DENVER — Slowly but surely, we’re starting to see Dave Lowry’s fingerprints on the Winnipeg Jets.
Rome wasn’t built in a day, and a skilled but flawed squad wasn’t going to be fixed overnight, either. But the 56-year-old interim head coach seems to be finding his voice and getting more comfortable with each passing game and practice.
Dave Lowry quotes
A selection of quotes from McIntyre and Lowry's one-on-one interview.
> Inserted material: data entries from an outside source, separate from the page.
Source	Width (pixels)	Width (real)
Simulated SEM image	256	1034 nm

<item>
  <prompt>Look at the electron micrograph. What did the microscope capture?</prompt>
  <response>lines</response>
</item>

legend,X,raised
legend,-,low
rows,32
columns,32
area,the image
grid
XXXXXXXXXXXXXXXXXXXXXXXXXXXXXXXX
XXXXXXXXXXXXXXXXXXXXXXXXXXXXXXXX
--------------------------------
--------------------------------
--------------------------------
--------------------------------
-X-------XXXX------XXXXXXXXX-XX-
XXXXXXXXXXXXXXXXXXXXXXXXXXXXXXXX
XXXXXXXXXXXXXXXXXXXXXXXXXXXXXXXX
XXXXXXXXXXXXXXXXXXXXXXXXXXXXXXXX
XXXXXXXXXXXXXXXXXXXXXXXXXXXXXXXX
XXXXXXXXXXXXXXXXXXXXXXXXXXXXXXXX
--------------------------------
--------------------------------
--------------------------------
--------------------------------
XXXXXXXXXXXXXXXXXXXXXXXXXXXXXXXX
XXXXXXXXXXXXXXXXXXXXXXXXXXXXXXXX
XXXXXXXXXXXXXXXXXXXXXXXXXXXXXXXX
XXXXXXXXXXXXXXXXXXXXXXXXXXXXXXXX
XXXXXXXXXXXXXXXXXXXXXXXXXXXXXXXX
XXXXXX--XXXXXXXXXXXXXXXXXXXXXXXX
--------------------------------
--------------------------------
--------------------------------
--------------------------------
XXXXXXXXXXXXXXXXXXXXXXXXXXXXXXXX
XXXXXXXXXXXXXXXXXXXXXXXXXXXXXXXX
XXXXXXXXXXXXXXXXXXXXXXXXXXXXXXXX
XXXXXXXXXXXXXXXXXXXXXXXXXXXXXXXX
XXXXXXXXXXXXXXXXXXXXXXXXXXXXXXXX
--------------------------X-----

On three stints behind the bench in the Western Hockey League. He was with the Calgary Hitmen from 2005-09, the Victoria Royals from 2012-17, and the Brandon Wheat Kings from 2019-20:
“I did spend a lot of time there. Sometimes you look back and think maybe I spent too much time in one place. And maybe I should have moved. But I found at the time, especially when I was in Victoria, that the NHL was hiring coaches out of junior. That seemed to be the trend. I really liked the way that our program was going. I really liked that kids who weren’t on the radar at the start of the year were getting drafted at the end of the year. And just the overall development. The biggest thing you take away out of junior hockey is you really learned how to to work and communicate with this generation of players. We all know they’re different. You learn from them. They’re great teachers because a lot of it is parenting. And how you have to handle them. The biggest difference from junior to the pros is I don’t have to worry what these guys are doing the minute they leave the rink. Where in junior I have to make sure they’re in school in the morning, they show up to their appointments on time. There’s a lot more involvement. At this level now it’s more the one-on-one communication and trying to reach out and connect with players on a daily basis.”
On the biggest change in the game from when he played:
“Cellphones were just coming in and I remember having a conversation with Peter Zezel. We were in St. Louis together and he had a cell phone in his car. And I was like ‘Why would you want that?’ Who would have known the foreshadowing. You walk into a room now and it’s odd to see somebody not on the phone. The media, especially the social media, that’s probably the biggest change that you notice.”
On whether he considers himself old school, new school or a mix of both:
“I’m flexible and I can adapt. One year I coached the Hitmen in Calgary, and I thought we were taking a team that was going into a rebuild. And you introduced a belief and got our team to play a certain way, we won 59 games and lost in the Finals. And then I look at the team when we first got to Victoria, we had a big, tough team, we led the CHL in penalty minutes. But it wasn’t a very smart team. Just a lot of unnecessary, undisciplined play. You try to put your stamp on it. We wanted to improve our improve our skill. We wanted to improve our pace and we wanted to turn it around how we played. We became a smaller, really fast team, and what that taught me is you have to find that blend. Because everybody knows you can’t change it once playoffs come. I really believe that in today’s game there’s two teams you have to have. One team has to get into the playoffs. And then you have to build a team that has the ability to win in the playoffs. So it’s finding that balance between the skill, and the players that have the intangibles.”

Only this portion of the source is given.